Global Nutrition Report - Action Against Hunger

13 November 2014 / Action Contre la Faim Canada strongly welcomes the first ever Global Nutrition Report, launched yesterday.

By providing a never seen before picture of global- and country-level progress in all forms of nutrition, the report marks a historical turning point in the fight to end child malnutrition. Malnutrition is a clear global challenge for everyone everywhere – it affects citizens of every country in the world, from the least developed to the most.

In recent years this worldwide public health crisis has been rising to the top of the international agenda. At the Nutrition for Growth High Level Event  in London last year, nutrition received a much-needed exposure boost. Governments, civil society and business acknowledged the urgent need to strengthen commitments to improve nutrition and the Global Nutrition Report was agreed as one of the ways to ensure commitments grow and are monitored, and progress is properly tracked.

ACF-Canada has long championed data collection as a way to highlight the persistence of global malnutrition. For five years ACF-Canada has led the Global Nutrition Cluster’s SMART initiative, which uses nutrition survey methods to gather up-to-date and accurate statistics about hunger in disaster-affected regions. ACF’s field teams have trained over 700 people in 25 countries in SMART methodologies, and now welcomes the creation of this global nutrition platform to operationalize the information collected.

The Global Nutrition Report should now provide further impetus towards securing a dedicated nutrition goal in the Post-2015 Development Agenda.

It is no secret that nutrition was largely neglected in the Millennium Development Goals (MDGs). The Global Nutrition Report is right to underline this must be corrected across the Sustainable Development Goals (SDGs), due to be agreed in September 2015.

Improving people’s nutrition is central to attaining sustainable development. The Global Nutrition Report shows that efforts to improve people’s nutrition will contribute to progress in poverty, health, education, gender, and employment – good nutrition is the foundation of human wellbeing.

The Report affirms the call of ACF and others that new 2030 levels of ambition on undernutrition should be agreed. We want to see a Sustainable Development Goal with an undernutrition target to reduce the number of malnourished children under five years of age affected by stunting and wasting by at least 50 per cent as the absolute minimum that states should agree.

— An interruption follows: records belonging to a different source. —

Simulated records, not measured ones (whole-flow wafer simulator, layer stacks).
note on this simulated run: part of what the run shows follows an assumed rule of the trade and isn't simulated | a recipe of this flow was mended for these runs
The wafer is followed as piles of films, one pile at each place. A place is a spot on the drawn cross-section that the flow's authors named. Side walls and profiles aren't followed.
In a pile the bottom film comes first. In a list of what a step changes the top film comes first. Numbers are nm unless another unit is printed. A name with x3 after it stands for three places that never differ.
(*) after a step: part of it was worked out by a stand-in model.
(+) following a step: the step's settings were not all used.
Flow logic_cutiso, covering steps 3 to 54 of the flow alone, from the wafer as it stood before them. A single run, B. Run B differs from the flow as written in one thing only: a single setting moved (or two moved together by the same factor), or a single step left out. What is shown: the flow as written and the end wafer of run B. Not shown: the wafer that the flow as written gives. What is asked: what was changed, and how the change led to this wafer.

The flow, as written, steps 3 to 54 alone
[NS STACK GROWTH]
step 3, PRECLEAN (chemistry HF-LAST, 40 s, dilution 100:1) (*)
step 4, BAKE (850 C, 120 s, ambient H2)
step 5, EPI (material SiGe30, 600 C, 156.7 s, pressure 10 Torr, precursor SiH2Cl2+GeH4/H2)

The Global Nutrition Report offers evidence that new targets for 2030 could be significantly more ambitious. With further commitments and political leadership accelerated progress can be made. For example, globally, it is estimated that 19 million children under five suffer from severe wasting – yet we know how to treat this form of acute malnutrition. Treatment programmes need to be massively scaled and that means having the evidence of coverage – who can or cannot access treatment.  The Global Nutrition Report also makes clear that the drivers to preventing undernutrition, from clean water and sanitation to adequate food, are known and the evidence—base of solutions are more certain than ever before.

The existence of this Global Nutrition Report means no one can say the world does not know the scale of the problem or how to address it. The Report is a further wake-up call that everyone should make the fullest contribution they can to ending malnutrition.

The report has been released simultaneously with infographics to illuminate the global nature of serious malnutrition. In addition, visual media has been developed to show the persistence of missing data, which continues to plague commitments to nutrition-related interventions. The Global Nutrition Report represents an inaugural effort to combine information about malnutrition on a single platform, and sound a worldwide call to action to bring about lasting change.

The next big opportunity to commit to the action needed to end the scourge of undernutrition comes within days. On 19 November representatives of more than 190 nations will gather in Rome for the second International Conference on Nutrition (ICN2) – the first meeting of its kind for more than 20 years. They must commit to a set of urgent actions. These actions would allow future editions of the Global Nutrition Report to reveal whether leaders have understood, in deed as well as words, that deaths and suffering from undernutrition can be ended in our lifetime.

Note: Action Against Hunger | ACF International endorsed the Global Nutrition for Growth Compact at the Nutrition for Growth High Level Event in June 2013 which promised “an authoritative annual global report on nutrition” and contributed to the resulting Global Nutrition Report as a member of the Data Access Group as well as giving feedback on early drafts.